In today’s dynamic market landscape, the role of the CFO has evolved from traditional financial oversight to a more strategic and transformative position.
At a recent roundtable moderated by Neelam Dhawan, Advisor and Mentor to C2FO, CFOs from some of India’s most influential companies—PepsiCo, Maruti Suzuki, Schneider Electric, Motherson Group, Tata Communications and Hindustan Unilever—discussed the theme of “Driving Transformational Growth: Unlocking Working Capital Efficiency.”
This insightful conversation revealed how finance leaders are integrating sustainability into their core strategies to fuel growth and long-term value creation.
The discussion highlighted a fundamental shift in the CFO’s role, now encompassing performance management, stewardship, disruption, and people management. Kaushik Mitra, VP Finance and CFO for India at PepsiCo, emphasised the necessity of real-time performance tracking and robust risk management to enable agile decision-making.
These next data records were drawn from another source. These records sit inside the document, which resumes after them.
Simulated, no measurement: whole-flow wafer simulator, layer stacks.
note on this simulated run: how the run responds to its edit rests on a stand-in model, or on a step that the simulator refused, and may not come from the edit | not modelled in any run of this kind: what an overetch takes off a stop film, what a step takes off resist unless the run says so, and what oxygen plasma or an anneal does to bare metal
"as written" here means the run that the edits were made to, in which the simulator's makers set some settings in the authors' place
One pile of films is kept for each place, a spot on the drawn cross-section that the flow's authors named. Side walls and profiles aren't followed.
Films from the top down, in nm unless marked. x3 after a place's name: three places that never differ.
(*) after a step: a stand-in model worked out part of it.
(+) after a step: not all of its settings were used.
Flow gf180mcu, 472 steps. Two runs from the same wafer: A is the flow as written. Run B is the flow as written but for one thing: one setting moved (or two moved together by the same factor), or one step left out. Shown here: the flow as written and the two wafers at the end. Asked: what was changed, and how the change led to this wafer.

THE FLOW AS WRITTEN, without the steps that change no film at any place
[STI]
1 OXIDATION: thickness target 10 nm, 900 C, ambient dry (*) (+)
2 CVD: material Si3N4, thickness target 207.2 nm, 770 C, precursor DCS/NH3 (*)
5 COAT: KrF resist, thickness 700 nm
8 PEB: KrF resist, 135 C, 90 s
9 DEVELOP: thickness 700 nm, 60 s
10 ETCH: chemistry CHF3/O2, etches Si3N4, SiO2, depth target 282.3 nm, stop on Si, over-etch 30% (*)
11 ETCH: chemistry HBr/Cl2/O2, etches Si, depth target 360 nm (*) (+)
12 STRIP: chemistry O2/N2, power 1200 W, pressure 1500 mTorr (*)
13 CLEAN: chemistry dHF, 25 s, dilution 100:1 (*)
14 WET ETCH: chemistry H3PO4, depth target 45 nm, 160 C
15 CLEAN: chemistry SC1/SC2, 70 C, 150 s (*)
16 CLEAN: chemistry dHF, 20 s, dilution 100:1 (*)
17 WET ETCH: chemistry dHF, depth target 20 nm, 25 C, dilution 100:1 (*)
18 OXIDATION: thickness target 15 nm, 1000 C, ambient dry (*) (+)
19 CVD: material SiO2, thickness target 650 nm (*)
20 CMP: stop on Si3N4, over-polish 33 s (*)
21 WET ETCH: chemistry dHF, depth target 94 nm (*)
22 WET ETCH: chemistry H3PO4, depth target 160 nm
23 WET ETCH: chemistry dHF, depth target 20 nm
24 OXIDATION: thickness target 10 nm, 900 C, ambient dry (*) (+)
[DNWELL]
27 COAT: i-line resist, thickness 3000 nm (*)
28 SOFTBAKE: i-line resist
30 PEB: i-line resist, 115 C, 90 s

CFOs are not just guardians of the balance sheet. They are becoming critical drivers of innovation through AI, digital transformation and strategic investments. This evolution requires CFOs to be financially astute and forward-thinking visionaries.
Capital efficiency emerged as a key theme in the discussions, particularly in today’s uncertain economic climate. Kabir Ahmed Shakir, CFO of Tata Communications, underscored the importance of managing free cash flow strategically to support investments in innovation and sustainability initiatives.
Optimising treasury operations is essential to maintain liquidity while driving returns from surplus capital. As Shakir noted, “We are laser-focused on improving EBIT to cash conversion, which directly impacts our capacity to invest in transformational initiatives.”
A recurring theme throughout the discussion was the integration of sustainability into financial strategies.
Ritesh Tiwari, CFO of Hindustan Unilever, stressed that sustainability is not just a corporate responsibility but a competitive advantage. By aligning long-term environmental goals with financial performance—such as their commitment to saving 3 trillion liters of water—HUL enhances its brand reputation and fosters long-term partnerships and investor confidence.
Kaushik Mitra elaborated on PepsiCo’s Pep+ initiative, where sustainability is central to their operational strategies, driving innovation in water neutrality and sustainable packaging.
Technology’s role in driving working capital efficiency cannot be overstated.
Preeti Gupta Mohanty, CFO at Schneider Electric India, discussed how digital tools are integral to achieving ambitious ESG goals, including net-zero supply chain emissions by 2030. By leveraging technology, Schneider Electric streamlines operations while enhancing energy efficiency across its value chain.
The CFOs agreed that technology-driven solutions, such as dynamic discounting platforms, are vital for unlocking capital tied up in supply chains, enabling businesses to innovate while maintaining financial flexibility.
Amidst fluctuating global markets, regulatory pressures and supply chain disruptions, CFOs are adopting proactive strategies to ensure resilience.
Arnab Roy, CFO of Maruti Suzuki India, emphasised the importance of continuous assessment of market risks and opportunities. A strong risk management framework, combined with data-driven insights, is essential for navigating economic uncertainties while pursuing growth.
Partnerships emerged as critical enablers of sustainability goals. CFOs recognised that aligning with partners who share a commitment to environmental stewardship creates a ripple effect throughout the supply chain.
Preeti Gupta Mohanty spoke about Schneider Electric’s collaboration with suppliers to achieve sustainability targets, highlighting the necessity of collective action in the journey toward net-zero emissions.
The roundtable underscored a significant shift in how CFOs perceive their roles in driving business success. Integrating sustainability into financial strategies is no longer optional; it is a business imperative. By focusing on capital efficiency, risk management and sustainable practices, today’s CFOs are not just safeguarding their companies’ financial futures but also contributing to a more sustainable and resilient global economy.
As businesses evolve in response to economic and environmental challenges, CFOs who lead with innovation, foresight and a commitment to sustainability will set the benchmark for industry leadership. These trailblazing leaders demonstrate that financial performance and sustainability can — and must — go hand in hand to drive long-term growth and value.